Five Years Later, Liberal Hawks Reconsider Iraq… Well Most of Them

Over at Slate, six liberal hawks on how they got Iraq wrong:

How Did I Get Iraq Wrong? I’m proud of my service there, but now it’s time for us to leave,” by Phillip Carter. Posted March 18, 2008.

How Did I Get Iraq Wrong? I forgot that security must come first if democracy is to come later,” by Josef Joffe. Posted March 18, 2008.

How Did I Get Iraq Wrong? I thought we had a chance to stabilize an unstable region, and—I admit it—I wanted to strike back,” by Richard Cohen. Posted March 18, 2008.

How Did I Get Iraq Wrong? I trusted Colin Powell and his circumstantial evidence—for a little while,” by Fred Kaplan. Posted March 17, 2008.

How Did I Get Iraq Wrong? I underestimated the self-centeredness and sectarianism of the ruling elite and the social impact of 30 years of extreme dictatorship,” by Kanan Makiya. Posted March 17, 2008.

How Did I Get Iraq Wrong? I didn’t,” by Christopher Hitchens. Posted March 17, 2008.

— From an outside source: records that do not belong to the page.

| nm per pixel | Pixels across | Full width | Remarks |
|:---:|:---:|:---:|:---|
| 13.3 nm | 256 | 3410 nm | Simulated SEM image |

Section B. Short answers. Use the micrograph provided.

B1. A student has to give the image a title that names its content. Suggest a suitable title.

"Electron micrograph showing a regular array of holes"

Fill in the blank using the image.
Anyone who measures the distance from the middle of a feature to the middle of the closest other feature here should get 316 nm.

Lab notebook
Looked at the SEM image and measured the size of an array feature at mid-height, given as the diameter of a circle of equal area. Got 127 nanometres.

And one ex-New Lefty (wow, written out, there’s a description where both the original and the prefixed seem terms of derision) Christopher Hitchens on how he didn’t:

None of these positive developments took place without a good deal of bungling and cruelty and unintended consequences of their own. I don’t know of a satisfactory way of evaluating one against the other any more than I quite know how to balance the disgrace of Abu Ghraib, say, against the digging up of Saddam’s immense network of mass graves. There is, however, one position that nobody can honestly hold but that many people try their best to hold. And that is what I call the Bishop Berkeley theory of Iraq, whereby if a country collapses and succumbs to trauma, and it’s not our immediate fault or direct responsibility, then it doesn’t count, and we are not involved. Nonetheless, the very thing that most repels people when they contemplate Iraq, which is the chaos and misery and fragmentation (and the deliberate intensification and augmentation of all this by the jihadists), invites the inescapable question: What would post-Saddam Iraq have looked like without a coalition presence?

To editorialize, I think that a post-Saddam Iraq without coalition presence would have looked a lot better if only because a board cross-sectarian, cross-ethnic coalition in Iraq–with internal rules on disagreement and decision making–would have been necessary to overthrow a Ba’athist state.  Call it the Solidarnosc  (Poland) model of overthrowing a dictatorship, where, at least in that case, the seeds of democratic  coexistence was developed and instituted inside the movement itself.